A newly-released survey finds 82 per cent of Australian SMEs believe they are operating cost effectively. This is an increase on last year when 76 per cent of businesses reported being in a similar position.
This rise is supported by the fact that 51 per cent of those surveyed said they had implemented cost efficiency initiatives during the past 12 months. However, this number is down compared with last year when 65 per cent reported undertaking such initiatives. A further 21 per cent of SMEs indicated plans to implement cost efficiency initiatives during the coming 12 months, which compares with 13 per cent in last year’s survey.
“This year’s results demonstrate that strong efficiency improvements continue to be made by Australian SMEs,” said Antonio Leone, Marketing Manager ANZ, OKI Data Australia – authors of the 2017 OKI SME Business Efficiency Survey report compiled from the responses to an online survey of 3000 SMEs across all Australian states.
“However, the research also shows there are still significant opportunities for more to be done. It’s clear that one of the biggest limiting factors is a lack of available funds for investment.”
According to the survey, almost two thirds (59 per cent) of Australian SMEs spend less than $5000 a year on efficiency initiatives while 85 per cent spend less than $15,000.
“These spending levels mean that, while general IT projects such as hardware, internet connections and printers are affordable, higher-end projects are out of reach,” said Leone. “Topics such as Big Data and automation are often discussed, however financing initiatives in these areas is simply unrealistic for most SMEs. For example, our research found just 18 per cent have invested in automation projects.”
The research found that, during the past year, 74 per cent of SMEs made investments in general “efficient” IT technology. This included projects that boosted business efficiency such as development of websites, apps and ecommerce capabilities (nominated by 29 per cent of respondents), and digital marketing and online advertising (28 per cent).
Asked to consider the factors limiting them from becoming more efficient, 26 per cent of SMEs nominated a lack of finance needed to make up-front investments. This was followed by a lack of skilled staff (24 per cent) and technology challenges such as slow internet connections and legacy equipment that was preventing them from taking advantage of cloud-based services (24 per cent).
These results differ only slightly from those of last year when 30 per cent of respondents nominated a lack of finance and 25 per cent a lack of skilled staff as their key roadblocks to improved efficiency. Over the same period, technology challenges as an inhibitor were nominated by 24 per cent – a sharp increase from 13 per cent a year earlier.

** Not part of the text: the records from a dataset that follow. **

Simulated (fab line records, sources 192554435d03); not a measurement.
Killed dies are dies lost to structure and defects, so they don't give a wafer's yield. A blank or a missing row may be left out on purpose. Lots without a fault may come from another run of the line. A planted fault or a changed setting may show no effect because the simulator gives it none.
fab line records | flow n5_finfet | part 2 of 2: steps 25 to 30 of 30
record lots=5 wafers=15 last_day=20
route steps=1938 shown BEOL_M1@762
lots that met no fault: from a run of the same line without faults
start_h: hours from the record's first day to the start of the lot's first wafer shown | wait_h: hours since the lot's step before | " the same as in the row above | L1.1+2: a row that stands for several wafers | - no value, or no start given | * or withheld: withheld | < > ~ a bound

When it comes to taking advantage of any new business efficiencies that are achieved, more than a third (35 per cent) of survey respondents confirmed they are savings their efficiency savings rather than re-investing the money into other areas. At the same time, 23 per cent said they are investing the savings into finding further efficiencies while 22 per cent are re-investing to develop additional products and services.
“The 2017 survey confirms that, while there continues to be a lot of discussion around the benefits of running lean and efficient operations, SMEs are still on the hunt for fresh opportunities,” said Leone. “Unfortunately, a lack of funding is limiting the extent to which many can take advantage of powerful strategies such as automation.”